FIFA Seeks Clarification From Emirates Over Sponsorship Comments

Soccer’s governing body said it’s “surprised” by the comments attributed to an executive at sponsor Emirates that the airline is mulling whether to end a deal with FIFA after the 2014 World Cup.

FIFA has been roiled by a slew of corruption scandals in the past year that have spooked sponsors, who pay millions to be associated with the World Cup, sport’s most-watched event.

“We are seriously thinking about not renewing our partnership with FIFA beyond 2014,” Boutros Boutros, Emirates’s divisional senior vice president of corporate communications, said in an interview with Australia’s B&T Media yesterday.
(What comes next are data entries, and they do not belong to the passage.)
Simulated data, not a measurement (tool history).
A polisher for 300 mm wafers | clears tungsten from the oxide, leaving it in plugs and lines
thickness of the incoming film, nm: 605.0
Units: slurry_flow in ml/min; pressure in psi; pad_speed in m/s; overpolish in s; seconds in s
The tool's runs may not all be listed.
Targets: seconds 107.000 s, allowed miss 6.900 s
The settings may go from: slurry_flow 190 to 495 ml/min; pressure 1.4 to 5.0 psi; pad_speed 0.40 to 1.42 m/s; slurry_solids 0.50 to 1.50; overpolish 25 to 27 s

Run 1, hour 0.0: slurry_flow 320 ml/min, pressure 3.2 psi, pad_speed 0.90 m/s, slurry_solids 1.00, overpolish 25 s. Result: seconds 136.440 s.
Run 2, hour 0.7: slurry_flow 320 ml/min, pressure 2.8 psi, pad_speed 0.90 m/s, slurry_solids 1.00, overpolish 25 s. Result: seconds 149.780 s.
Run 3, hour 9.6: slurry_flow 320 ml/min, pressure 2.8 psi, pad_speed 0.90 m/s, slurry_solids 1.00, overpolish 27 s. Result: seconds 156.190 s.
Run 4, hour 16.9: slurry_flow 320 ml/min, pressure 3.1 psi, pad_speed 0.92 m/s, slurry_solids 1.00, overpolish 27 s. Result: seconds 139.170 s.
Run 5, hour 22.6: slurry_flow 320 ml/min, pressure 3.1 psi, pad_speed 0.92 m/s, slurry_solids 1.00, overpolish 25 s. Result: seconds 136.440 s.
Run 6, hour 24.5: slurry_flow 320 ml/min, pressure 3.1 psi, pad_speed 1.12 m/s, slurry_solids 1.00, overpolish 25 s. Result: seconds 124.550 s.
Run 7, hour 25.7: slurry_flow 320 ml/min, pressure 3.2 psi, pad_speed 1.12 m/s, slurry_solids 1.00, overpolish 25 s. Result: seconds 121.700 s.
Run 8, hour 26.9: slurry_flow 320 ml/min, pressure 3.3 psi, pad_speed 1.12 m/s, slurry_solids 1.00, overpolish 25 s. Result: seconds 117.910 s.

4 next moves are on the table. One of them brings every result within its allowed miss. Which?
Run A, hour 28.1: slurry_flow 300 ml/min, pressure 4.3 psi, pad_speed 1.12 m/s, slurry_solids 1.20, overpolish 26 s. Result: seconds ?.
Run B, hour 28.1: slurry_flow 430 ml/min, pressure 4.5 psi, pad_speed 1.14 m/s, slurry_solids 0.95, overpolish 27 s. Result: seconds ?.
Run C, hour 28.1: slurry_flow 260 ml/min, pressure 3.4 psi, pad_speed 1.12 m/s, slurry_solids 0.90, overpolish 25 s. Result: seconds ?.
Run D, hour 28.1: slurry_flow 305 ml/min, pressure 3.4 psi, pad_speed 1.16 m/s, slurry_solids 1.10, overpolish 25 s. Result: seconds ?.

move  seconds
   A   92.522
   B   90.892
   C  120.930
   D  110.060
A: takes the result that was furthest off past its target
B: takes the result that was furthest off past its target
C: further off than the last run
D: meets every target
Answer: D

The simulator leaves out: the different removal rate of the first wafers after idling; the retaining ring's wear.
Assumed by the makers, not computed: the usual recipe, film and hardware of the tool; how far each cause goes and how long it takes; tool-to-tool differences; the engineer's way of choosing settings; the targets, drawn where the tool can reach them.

FIFA said it’s trying to clarify the comments with Emirates, though it generally has a “very positive relationship with all of our commercial affiliates and media rights licensees.” The organization cited in a statement today “the confidence” shown by other sponsors which have extended contracts until the 2022 World Cup. FIFA generated about $4 billion from television and marketing contracts for the last World Cup, held in South Africa in 2010. It’s sold out its global sponsorship packages for the next tournament in Brazil in 2014.

Eight-Year Contract

Emirates signed an eight-year contract with FIFA in 2006 worth $195 million. Along with other lead partners, including Adidas AG, Sony Corp., Visa Inc. and Coca-Cola Co., it expressed concern about claims of impropriety within the organization in May when FIFA’s presidential election was tainted by allegations of vote-buying. That followed claims of wrongdoing against members of the executive who voted for where the World Cup would be staged in 2018 and 2022.

“As a sponsor you expect they will come and write to you in the middle of the issue or at the end of it,” Boutros was quoted as saying by B&T Media. “To them they act as if it’s nothing for sponsors. For us, in our history of sponsorship, it is the only event that when it happened our clients started writing to us saying ‘why do you support this organization?’”

FIFA President Sepp Blatter announced a raft of anti- corruption measures last month, promising to cleanse the organization by 2013. He’s been president since 1998. Blatter was re-elected after his sole challenger Mohamed Bin Hammam quit after he was accused of bribing voters in the Caribbean. Bin Hammam is now appealing the life ban from the sport he received.

“We don’t get into politics but we believe the situation with FIFA went beyond an internal problem and became much bigger,” Boutros said.

The airline today said in a statement that it has “not yet commenced discussions with FIFA on the extension of our partnership agreement beyond 2014. Discussions will begin in due course.”